Suppose there are several fractions $\frac{a_1}{b_1}, \ldots, \frac{a_n}{b_n}$ and $0 < \frac{a_i}{b_i} \leq 1$ for $1 \leq i \leq n$
Define the Mediant of the above fractions
$M = \frac{a_1 + \cdots + a_n}{b_1 + \cdots + b_n}$
and the arithmetic mean of the fractions
$A = \displaystyle \frac{1}{n} \sum_{i=1}^n \frac{a_i}{b_i}$
(1) Is it always true that $A \geq M$? If yes, please provide a standard reference. If not, please provide a counterexample.
(2) What happens to $A$ and $M$ if $a_i = b_i$ in $n \alpha$ cases and $a_i = 0.1b_i$ in $n(1-\alpha)$ cases where $\alpha = 0.7, 0.8, 0.9$? Can we say something at least qualitatively?

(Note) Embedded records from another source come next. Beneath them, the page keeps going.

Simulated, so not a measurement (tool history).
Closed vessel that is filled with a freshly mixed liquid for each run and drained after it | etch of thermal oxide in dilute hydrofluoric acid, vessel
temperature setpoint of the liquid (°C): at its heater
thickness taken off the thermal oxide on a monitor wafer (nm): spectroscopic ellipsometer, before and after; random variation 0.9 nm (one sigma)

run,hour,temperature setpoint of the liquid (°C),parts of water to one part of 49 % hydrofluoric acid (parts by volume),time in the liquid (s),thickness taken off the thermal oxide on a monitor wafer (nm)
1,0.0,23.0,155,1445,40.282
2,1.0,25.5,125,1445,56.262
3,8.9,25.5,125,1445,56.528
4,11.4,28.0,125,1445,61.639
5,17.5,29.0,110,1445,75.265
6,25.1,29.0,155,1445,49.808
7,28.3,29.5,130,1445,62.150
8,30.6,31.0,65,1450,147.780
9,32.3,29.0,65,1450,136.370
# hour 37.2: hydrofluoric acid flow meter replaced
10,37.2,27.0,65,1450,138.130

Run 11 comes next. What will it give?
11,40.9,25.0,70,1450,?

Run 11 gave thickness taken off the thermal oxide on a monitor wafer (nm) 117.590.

Most definitely no. Try $1\over2$ and ${999\over1000}\approx1$. Then $A\approx{0.75}$ and $M\approx1$. Or maybe you want them the other way around? Then try $1\over2$ and $999\over1\,000\,000$.
See that? A fraction with huge numerator and denominator may appear anywhere on $(0,1)$; it will dominate the mediant, but not the average.